I wanted to explain why our left was not able to confront the crimes in Turkey’s history, and give the answer through this concept of neighborhood. We do not take taking a stand about historical crimes as seriously as the anger we feel towards the other neighborhood; because in our neighborhood, there is a culture that dominates both our officials and us. We explain these crimes, these massacres all by means of this cultural world of ours: The Armenians? They, while we were fighting the war of independence, cooperated with the imperialists; The Dersim people? They represented a backwards and feudal system, and even if we perhaps found the massacres severe, it was necessary for us to understand that progressive and modern relations were breaking the hegemony of feudalism (ağalık). I could multiply the number of examples. Confronting history was not important compared with the hostility with the other neighborhood. I think that without discussing the matter of two separate neighborhoods, we cannot understand much about this question of two major cultural currents.
Now we are deepening this division between these neighborhoods. For this reason, the reverberations of Milosevic in Birgün’s headline is not a coincidence. Because there the heritage of the Committee of Union Party and CHP is forced to play its last trump cards against the other neighborhood. The last trump is the nationalism of our neighborhood, and for this reason, there is not too much to constrain the MHP also being considered as leftist. After all, our Bolshevik elders greeted Enver Pasha as an anti-imperialist hero at the Baku Congress in 1920. Even this information has remained an unimportant detail to be forgotten among us.
The real question is how the profound abyss between the neighborhoods can be bridged. Confronting history will be very important for the question of the unity or disunity of these neighborhoods. The last two hundred years of mankind’s history saw the opening up and finishing with a number of fields about which fighting took place. Class struggle was one of these fields—it became mixed up a little with the sphere of national conflict. Later gender and the environment emerged as new spheres of conflict and related struggles. Somebody who took a very commendable position in one of these areas of conflict could adopt a very bad stance in another area. Now memory is emerging as a new field of conflict. Confronting our history would again winnow people and circles which held different positions in previous conflicts like grain on the threshing floor. The deep chasm between our neighborhoods may be removed through the framework of an honest confrontation of history, but it can also grow deeper, as through the Birgün headline. If we look in the mirror and show the courage to confront our crimes, our task is easy! The other possibility? There are enough examples in history. This is why I brought up the issue with Milosevic.
The Turkish version of this article was published in Turkish in Taraf on Sept. 27, 2010.

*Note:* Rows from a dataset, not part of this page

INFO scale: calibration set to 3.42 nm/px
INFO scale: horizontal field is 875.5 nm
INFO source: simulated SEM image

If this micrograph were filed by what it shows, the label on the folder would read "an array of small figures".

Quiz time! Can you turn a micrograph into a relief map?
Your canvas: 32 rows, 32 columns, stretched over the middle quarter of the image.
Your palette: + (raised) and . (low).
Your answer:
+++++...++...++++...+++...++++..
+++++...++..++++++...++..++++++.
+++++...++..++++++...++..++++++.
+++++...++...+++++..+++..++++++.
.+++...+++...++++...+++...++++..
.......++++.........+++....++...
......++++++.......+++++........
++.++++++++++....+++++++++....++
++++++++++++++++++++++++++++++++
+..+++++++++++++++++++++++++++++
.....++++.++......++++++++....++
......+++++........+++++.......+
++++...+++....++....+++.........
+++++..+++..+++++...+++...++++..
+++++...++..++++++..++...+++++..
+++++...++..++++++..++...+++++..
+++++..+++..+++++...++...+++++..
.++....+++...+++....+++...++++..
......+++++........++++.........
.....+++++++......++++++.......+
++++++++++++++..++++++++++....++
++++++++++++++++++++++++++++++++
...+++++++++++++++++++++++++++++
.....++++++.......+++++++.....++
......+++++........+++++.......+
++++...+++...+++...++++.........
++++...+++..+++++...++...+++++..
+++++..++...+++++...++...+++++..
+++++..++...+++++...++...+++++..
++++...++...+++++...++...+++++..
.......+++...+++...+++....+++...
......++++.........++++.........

 The Cumhuriyet Halk Partisi, or “Republican People’s Party,” which was the political party that established the Republic of Turkey, was founded by Mustafa Kemal. It is generally seen as the continuation of the Committee of Union and Progress, which organized the Armenian Genocide.
 The Milliyetçi Hareket Partisi, or “Nationalist Movement Party,” is an ultra-nationalist political party which is known for its views similar to Nazism.
3] This is a leftist newspaper. It was founded in 2004 by people who were close to the socialist Marxist movement Devrimci Yol (Revolutionary Path) in the 1970s. The number of issues sold is estimated to be in the range of 5,000. Hrant Dink was one of its regular columnists, but he complained to his close friends that his articles sometimes were being censored.
 TUSIAD: Türkiye Sanayi ve İşadamları Derneği, or “Association of Industrialists and Businessmen of Turkey,” is Turkey’s top business association.
 In Turkey attempts at getting participation in mass attacks against those on the left were organized in the 1960s, and against Alevis and leftist organizations in the 1970s. Over 200 Alevis and leftists were killed in December 1978 in Marash, and about 60 in May 1980 in Çorum. In July 1993, 35 people (Alevis and leftist intellectuals) were burned alive in a hotel in Sivas and killed. Generally rightist, Islamist, and nationalist youth played an active role in these attacks. Today it is accepted that these actions were carried out largely by organizations known as counter-guerrillas inside the Turkish armed forces.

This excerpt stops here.